Panel is:
- Peter McDonald (PM)
- Marianne Talbot (MT)
- David Robertson (DR)
- Andy Lane (AL)
- Fred Mednick (FM)
Q: Did you have hopes/thoughts about reuse when you did a podcast?
MT: No! But since been approached by a US company interested in doing some lectures for them – so definitely a way of self promotion
DR: Hoped to see use on iTunesU to compare with high quality content from US sites
PM: Public good – I’m publicly funded, and feel it is right to do it
Q: Business models related to Open Content? (e.g. micropayments)
AL: No different to other industries – e.g. Music industry – ‘freely available’ content (whether legal or not) but still need to generate income. May be option for micropayments for ‘value added’ – e.g. provided printed, bound, version of content. At the moment the OU is looking at how much they can afford to spend on the content and how it is classified – is it ‘outreach’, ‘marketing’, ‘recruitment’, ‘teaching’ etc? OER may provide cost savings – not just about income. If OER is an ‘add-on’ or ‘nice to have’ it will fail – has to be a central part of institution.

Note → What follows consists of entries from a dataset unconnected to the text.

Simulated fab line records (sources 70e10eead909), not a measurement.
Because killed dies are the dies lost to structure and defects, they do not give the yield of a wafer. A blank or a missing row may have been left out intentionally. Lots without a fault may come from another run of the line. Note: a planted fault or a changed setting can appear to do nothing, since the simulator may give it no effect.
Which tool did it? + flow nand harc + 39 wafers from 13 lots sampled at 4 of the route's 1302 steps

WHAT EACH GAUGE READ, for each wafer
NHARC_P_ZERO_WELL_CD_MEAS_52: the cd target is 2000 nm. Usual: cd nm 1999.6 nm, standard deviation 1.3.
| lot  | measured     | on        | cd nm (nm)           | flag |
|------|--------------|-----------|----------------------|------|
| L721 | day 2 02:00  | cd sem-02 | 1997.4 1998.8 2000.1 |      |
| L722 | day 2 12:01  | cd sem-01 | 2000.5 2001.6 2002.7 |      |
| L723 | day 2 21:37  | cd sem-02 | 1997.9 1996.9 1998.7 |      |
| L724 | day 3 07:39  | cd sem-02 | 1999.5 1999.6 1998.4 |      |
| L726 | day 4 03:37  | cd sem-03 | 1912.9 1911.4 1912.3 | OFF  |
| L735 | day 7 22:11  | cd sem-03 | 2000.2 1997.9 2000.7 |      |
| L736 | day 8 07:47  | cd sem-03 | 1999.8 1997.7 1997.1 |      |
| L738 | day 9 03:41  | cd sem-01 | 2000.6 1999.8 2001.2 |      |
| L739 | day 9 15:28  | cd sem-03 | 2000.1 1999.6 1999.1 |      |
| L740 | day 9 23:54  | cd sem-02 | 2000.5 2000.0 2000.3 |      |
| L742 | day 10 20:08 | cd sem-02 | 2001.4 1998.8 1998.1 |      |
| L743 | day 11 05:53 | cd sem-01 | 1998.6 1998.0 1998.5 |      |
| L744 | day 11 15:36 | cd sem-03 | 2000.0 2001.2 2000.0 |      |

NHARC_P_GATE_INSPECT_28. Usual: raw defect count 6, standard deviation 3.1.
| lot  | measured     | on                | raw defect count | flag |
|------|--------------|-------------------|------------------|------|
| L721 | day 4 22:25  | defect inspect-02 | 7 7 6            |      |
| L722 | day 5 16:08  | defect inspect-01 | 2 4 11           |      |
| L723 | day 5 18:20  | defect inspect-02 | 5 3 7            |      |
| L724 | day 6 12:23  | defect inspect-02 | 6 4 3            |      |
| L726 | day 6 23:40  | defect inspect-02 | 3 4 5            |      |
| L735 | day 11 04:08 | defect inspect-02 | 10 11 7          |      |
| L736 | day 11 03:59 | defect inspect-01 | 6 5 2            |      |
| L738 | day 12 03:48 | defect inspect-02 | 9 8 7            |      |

PM: Personal perspective. Could be part of institutional model to get funding for research etc. – make an OER output a requirement on funding
DR: Would like this type of activity embedded more. e.g. it was discovered that certain ‘reading lists’ were available outside the university Intranet – some academics horrified – DR says he sees his lectures as the property of ‘the world’ (without wanting to be pretentious) – not just for those in Oxford
MT: Perhaps add a request for donations at the end of each podcasts [this makes me think if This American Life and Public radio in the US]
AL: No reason shouldn’t charge for some things – but understanding what people will pay for and who your audience is
Comment from Sarah from Strategic Content Alliance: Have to understand both your audience and your costs – need to get this clear before you think about a revenue model
Q: What is the single greatest challenge for OER?
FM: The plethora of organisations – would be nice if we had interoperable organisations!
AL: Will have succeeded when we stop talking about Open Educational Resources and start talking about Education – OERs are just a means to an end.
PM: How to change thinking. We end up ‘translating’ between the old way and new way of doing things – rather than changing the way we think to deal with the new way of doing things.
MT: Not about challenges – but a worry – will opportunities for new lecturers be curtailed as institutions reuse captured content instead – why have a new lecture when you can re-run an old one?
Q: Publishers don’t know if you use diagrams in lectures – but if you do it on camera you have to clear copyright. Can we get agreement from publishers for non-profit reuse?
AL: Very good point. Early days for publishers as much as it is for HEIs. Some work done – e.g. MIT have agreement with Elsevier that they can include up to 3 diagrams from Elsevier content in a piece of OCW (think I got this right).
Comment from Marion Manton (MM) MOSAIC project (Oxford reuse one, not Library data one): Teachers continually find stuff on the web which they use in their teaching – until OERs are part of this landscape we won’t have success. If you can’t find it via Google, most academics won’t find it – no good locked away in repositories. Are OERs really very different to using books, articles, etc.? Just because it’s a podcast, why should we think about this any differently?
DR: Quality and provenance problems with things on the open web
MM: Yes – but skills to assess quality and provenance of material doesn’t change – and these are skills we need to be fostering anyway
AL: This [OERs, reuse, Open Education] is going to take 10-20 years to shakeout – it isn’t going to happen quickly
FM: Nice story – rewarding attending ‘Learning Ambassador’ course in Nigeria by agreement with driving licensing organisation to issue (for small fee) a personalised licence plate – which made crossing borders etc. easier – there are ways of making this stuff sustainable.